Oh, and I thought you've known for a long time that the PTB would reflate and print Chinese solars to profitability.
Oh well...I came here to see the car crash - and got it...
Leo perhaps you would be kind enough to back that statement up with facts and data. I do know that Krugman supports that perspective.
With high unemployment, or more accurately a high number of applicants for every open job, there is little to no wage inflation. Wage inflation is a positive outcome for wage earners and is the only real way for most people to keep up with the rising cost of goods. We can certainly have price inflation (or whatever classical inflation is) without wage inflation. And this is what causes riots.
I believe the Federal Reserve wants to avoid wage inflation at all cost, and I also believe the best way to insure this is by having a monetary policy that keeps unemployement high. I agree significant wage inflation could kick start hyperinflation.
Home prices deflating, necessities of life inflating, salaries stagnant. Yeah, that's good.
For the last 30 years we have inflated assets (real estate, equities etc) with leverage via a DEBT BASED FIAT CURRENCY and a fractional reserve lending system. Now the "powers that be" are trying to maintain status quo. Its not going to happen unless they can monetize ALL the debt (money we don't have). The cash in circulation is only a fraction of the debt laden system. These inflated asset values cannot remain inflated (with money we don't have) forever. The Fed's desperation is evident but in the bigger picture will not change the course of what will happen. Credit INFLATES and DEBT DEFLATES. We have too much debt. The FED cannot control the entire economy, it can only influence it. The Fed's only asset is the PUMP and there is plenty of evidence that the pump has blown a gaskit and the economic bubble has burst.

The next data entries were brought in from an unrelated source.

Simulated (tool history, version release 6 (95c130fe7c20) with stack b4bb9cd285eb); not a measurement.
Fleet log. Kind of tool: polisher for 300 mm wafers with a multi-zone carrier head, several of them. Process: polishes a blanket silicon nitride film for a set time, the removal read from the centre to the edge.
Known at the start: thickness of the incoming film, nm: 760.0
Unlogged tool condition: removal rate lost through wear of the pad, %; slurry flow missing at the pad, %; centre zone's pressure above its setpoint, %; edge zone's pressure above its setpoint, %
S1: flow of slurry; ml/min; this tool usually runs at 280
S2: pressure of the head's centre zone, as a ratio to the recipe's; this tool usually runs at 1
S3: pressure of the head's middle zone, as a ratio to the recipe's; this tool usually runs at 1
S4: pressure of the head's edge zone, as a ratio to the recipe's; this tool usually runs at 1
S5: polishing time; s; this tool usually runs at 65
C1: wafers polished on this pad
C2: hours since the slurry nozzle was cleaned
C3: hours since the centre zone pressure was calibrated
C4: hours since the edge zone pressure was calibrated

So you're saying the U.S. will be the first country in history to avoid hyperinflation in its currency when its debt-load becomes crushing, because...
I missed your "because".
What a load. The Bernank will have no trouble monetizing the debt. Just a few clicks on the computer and we'll have whatever inflation is necessary at that particular moment. The economic bubble has burst, but the Bernank is still easing.
Cliff's Notes version of life in middle class America. Nice.